As milestone birthdays go, this is one Rick Sperling can't possibly forget.
"I turned 50 on the road with 30 teenagers," says Sperling, the founder, president, and artistic director of the internationally acclaimed Mosaic Youth Theatre of Detroit. "It was an interesting experience.
"Then one of them turned to me and said, 'Wow. You've been in Mosaic half your life.' Yeah, I guess so. I really can't deny it! In some ways it feels like it's been forever, and in other ways it seems like it was just yesterday."
Either way, the math is simple: Mosaic, the world-class theatrical and musical training ground for Detroit-area young people ages 11-18, born from an outreach experiment at the long-departed Attic Theatre, turns 25 in 2017: The same year its creator hits the Big 5-0. Call it artistic symmetry.
Today, Mosaic motivates more than 500 kids from 50 schools throughout the area, appearing on stages from Southfield to Singapore. The children of some of its earliest alums are now in the company. And beyond an ambitious schedule of student-driven performances to mark its silver anniversary, beginning with the production Coming Up Taller: Mosaic Singers in Concert this Friday through Sunday at the Redford Theatre, the organization will be hailed this year with impressive quarter-century tributes from coast to coast.
First, however, homage was paid to the place where Sperling — and, by extension, Mosaic — began. On March 4 the Ann Arbor native hosted a celebration at the Arthur Miller Theatre on the University of Michigan's campus. The evening included "Mosaic Trailblazer Awards" to Ann Arborites who made significant contributions to the troupe's history.
"We honored eight people, including my parents [Doris and Larry]," Sperling says with a smile. "They were our first funders. It was about time I honored them."
By far, however, the splashiest Mosaic salute will take place April 1 in Los Angeles at a pink palace called "Willis Wonderland." Detroit native Allee Willis, the Grammy-, Emmy-, and Tony Award-winning songwriter (Earth Wind & Fire's "September," the Friends TV theme) and notorious LA party hostess, is tossing a fundraising bash at her Valley Village home, the original MGM "Party House" of the 1930s. Her host committee includes legendary Motown songwriter Lamont Dozier and Kennedy Center-honored comedian Lily Tomlin, and a who's who of other transplanted Detroiters (ex-Supreme Mary Wilson, Don Was, and original Miracle Claudette Robinson, to name a few) have RSVP'd.

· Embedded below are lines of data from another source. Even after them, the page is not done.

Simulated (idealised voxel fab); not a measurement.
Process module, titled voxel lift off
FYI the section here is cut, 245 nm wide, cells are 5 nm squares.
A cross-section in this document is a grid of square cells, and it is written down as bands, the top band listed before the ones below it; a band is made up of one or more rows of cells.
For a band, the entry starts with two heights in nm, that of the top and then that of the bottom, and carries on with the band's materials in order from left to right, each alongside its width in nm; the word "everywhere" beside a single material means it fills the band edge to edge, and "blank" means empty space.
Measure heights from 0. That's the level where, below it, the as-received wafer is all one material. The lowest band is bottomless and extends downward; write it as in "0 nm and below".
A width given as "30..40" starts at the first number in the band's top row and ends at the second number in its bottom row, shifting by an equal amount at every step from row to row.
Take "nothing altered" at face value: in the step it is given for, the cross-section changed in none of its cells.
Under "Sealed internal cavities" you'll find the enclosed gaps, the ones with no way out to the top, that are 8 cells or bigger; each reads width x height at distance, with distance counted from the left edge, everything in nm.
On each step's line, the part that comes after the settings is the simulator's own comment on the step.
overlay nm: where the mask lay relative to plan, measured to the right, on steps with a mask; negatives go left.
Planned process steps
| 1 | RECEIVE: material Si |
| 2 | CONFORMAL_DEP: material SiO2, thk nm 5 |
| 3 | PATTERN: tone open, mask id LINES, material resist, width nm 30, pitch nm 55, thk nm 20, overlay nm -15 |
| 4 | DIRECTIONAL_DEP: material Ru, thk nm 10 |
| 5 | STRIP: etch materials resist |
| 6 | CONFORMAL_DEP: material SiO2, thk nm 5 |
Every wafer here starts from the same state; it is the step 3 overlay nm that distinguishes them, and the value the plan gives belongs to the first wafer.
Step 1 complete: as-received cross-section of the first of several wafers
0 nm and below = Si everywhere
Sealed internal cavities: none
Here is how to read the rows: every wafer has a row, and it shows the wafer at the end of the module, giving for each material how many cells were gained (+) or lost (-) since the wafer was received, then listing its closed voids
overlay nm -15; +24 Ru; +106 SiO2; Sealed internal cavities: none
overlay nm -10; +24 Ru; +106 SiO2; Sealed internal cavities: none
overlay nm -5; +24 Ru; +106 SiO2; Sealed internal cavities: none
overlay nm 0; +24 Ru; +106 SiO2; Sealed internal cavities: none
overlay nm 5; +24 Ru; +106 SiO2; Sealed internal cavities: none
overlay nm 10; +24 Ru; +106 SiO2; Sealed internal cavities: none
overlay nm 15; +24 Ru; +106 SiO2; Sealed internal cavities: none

Willis says she was unfamiliar with Mosaic until she began work on "The D," her ambitious recording and micro-documentary project devoted to her hometown. Several Mosaic performers have joined the giant "sing-alongs" she's staged here the past several years. "One of my friends said, 'Your project should go to charity; think of causes you want to support,'" Willis says. "The first thing I thought of was arts in Detroit because everything's getting cut out of schools there.
"I'd heard about Mosaic, so we got together with Rick. It really was just as simple as: 'We have this money to give to someone. Do you want the money?'"
The bicoastal bouquets continue June 25, when Mosaic makes its New York debut at Joe's Pub, the performance space offshoot of the Big Apple's world-famous Public Theater with which Mosaic maintains a creative partnership. Oskar Eustis, the Public Theater's renowned artistic director and one of the men who helped launch Hamilton, came to see one of Mosaic's musical revues.
"He said, 'This is nice, but I don't think it will make people take you seriously here,''' Sperling says. "He wants our first New York appearance to be great, get a notice in the Times. He said, 'I want to stack the deck for you.'" He commissioned celebrated young playwright and poet Idris Goodwin — who, coincidentally, is from Detroit — to pen an original play that Mosaic will premiere at the pub.
"Beyond the money we raise, we're hoping this will energize the national profile of Mosaic," Sperling says. "One thing we struggle with is that we're not in LA or New York or Chicago, where the major media and entertainment centers are. So to be in LA and New York is huge."
In a city where 90 percent of public schools have no drama program, Mosaic — which boasts a 95 percent graduation rate over its 25 years — is arguably right where it needs to be. An anniversary reunion and gala event are planned for October, but one of the most visible signs of Mosaic's success can be found inside the organization itself: alum DeLashea Strawder, the associate artistic director and director of music programs, returned to Mosaic upon graduating from Wayne State University and has been on staff 15 years.
"I'm just honored and humbled to be a part of the experience, changing our city one young person at a time," Strawder says. "While the work we do is largely artistic, there is so much involved that allows young people to become better students, better citizens. If this was a STEM program, people would be banging down our doors to help fund the work we're doing."
The process certainly worked for Mosaic product Diamond Tigney, who will return to the Boston's prestigious Berklee College of Music in the fall for her senior year in music education. "It pushed me forward in ways that I didn't even expect," Tigney says. "I know for sure I would not be at Berklee if I hadn't had Mosaic training."
"Coming Up Taller: Mosaic Singers in Concert" comes March 17-19 to the Redford Theatre, 17360 Lahser Rd.; 313-872-6910; mosaicdetroit.org. Shows include a 10 a.m. student matinee Friday, a 7 p.m. performance Saturday, and 4 p.m. and 7 p.m. shows Sunday. The latter three performances are open to the public.